On Playing One Point Matches

Bernhard Kaiser (FIBS : one_pointer)

Reprinted from rec.games.backgammon



Subject: one_pointer: On Playing One-point Matches
From: darse@cs.ualberta.ca (Darse Billings)
Date: 14 Jul 1995 17:12:01 GMT
Message-ID: <3u68h1$nid@scapa.cs.ualberta.ca>

Bernhard Kaiser (one_pointer on FIBS) has updated his article on strategy for playing one-point matches. It is due to appear in an English backgammon magazine next month, although I do not know which one. He is temporarily without r.g.b. access, so I am posting it on his behalf (after doing some minor editing).

Cheers, - Darse.


Playing One Point Matches

Bernhard Kaiser is a 26-year-old student of mathematics from Germany and has been playing tournament backgammon for eight years and on the Internet server FIBS for the last two years. Yerry Felix, consultant to Games & Puzzles, asked him to write an article about one-point matches / double matchpoint. The text was edited and typeset by Paul Lamford [PL].

[Note.. this version was reprinted from r.g.b and converted to html by yours truly....KM]

To set the scene, let me say I am rather experienced at this special score, because I played a great deal on FIBS under my alias one-pointer. I was interested in how I would fare playing only double-matchpoint situations, and I managed to climb to second place in the ratings.

First of all lets summarize the basic properties of a one-point match (OPM). You might say, one-point-matches, I never play them, so why should I learn about them?. But, of course, one point matches are basically the same as double-matchpoint (DMP) situations, where both players only need to win the last game. The special characteristic of DMP, as opposed to money games or other match-situations, is that both players only want to win the game, and do not care whether they win a gammon or lose a gammon. This irrelevance of gammons leads to situations in DMP, where you have to make different moves from those you are used to in money games.

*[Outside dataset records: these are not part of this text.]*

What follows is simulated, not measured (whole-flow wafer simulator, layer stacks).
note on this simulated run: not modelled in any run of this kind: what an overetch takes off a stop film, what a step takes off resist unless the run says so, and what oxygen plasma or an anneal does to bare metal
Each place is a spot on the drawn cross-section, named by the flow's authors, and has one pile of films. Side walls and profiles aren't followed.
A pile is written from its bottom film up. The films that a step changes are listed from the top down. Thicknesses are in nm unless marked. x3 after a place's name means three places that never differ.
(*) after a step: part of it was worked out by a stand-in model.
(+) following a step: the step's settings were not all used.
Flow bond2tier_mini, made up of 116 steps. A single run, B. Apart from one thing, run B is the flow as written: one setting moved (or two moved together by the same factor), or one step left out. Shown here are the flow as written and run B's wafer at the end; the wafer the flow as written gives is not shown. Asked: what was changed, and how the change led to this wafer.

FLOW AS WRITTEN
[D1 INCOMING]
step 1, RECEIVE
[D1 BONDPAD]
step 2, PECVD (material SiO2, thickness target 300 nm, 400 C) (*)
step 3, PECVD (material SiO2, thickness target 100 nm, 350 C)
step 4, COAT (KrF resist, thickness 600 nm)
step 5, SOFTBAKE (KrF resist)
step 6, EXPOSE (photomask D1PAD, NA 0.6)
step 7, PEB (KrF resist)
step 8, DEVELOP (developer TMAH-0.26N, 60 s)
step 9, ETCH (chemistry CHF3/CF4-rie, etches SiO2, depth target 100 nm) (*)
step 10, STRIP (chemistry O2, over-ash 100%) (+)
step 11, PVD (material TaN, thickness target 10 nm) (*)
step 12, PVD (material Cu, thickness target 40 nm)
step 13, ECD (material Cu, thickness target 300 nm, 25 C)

I will now try to give some examples of such situations and to outline some general rules. Later in the article I will try to give some tips how to play OPM against very weak players. There may not be such weak players in your tournaments that you have to adapt your moves [don't you believe it PL], but on FIBS it is very important also to get maximum results against players with a rating, of, say, 1400 or less. [Equivalent to a BIBA rating of about 900 PL])

Opening Rolls. Lets first have a look at some opening rolls: There are some opening rolls, where you have the decision between different, normally equal good possibilities.

General rules. What style of game do you want to reach?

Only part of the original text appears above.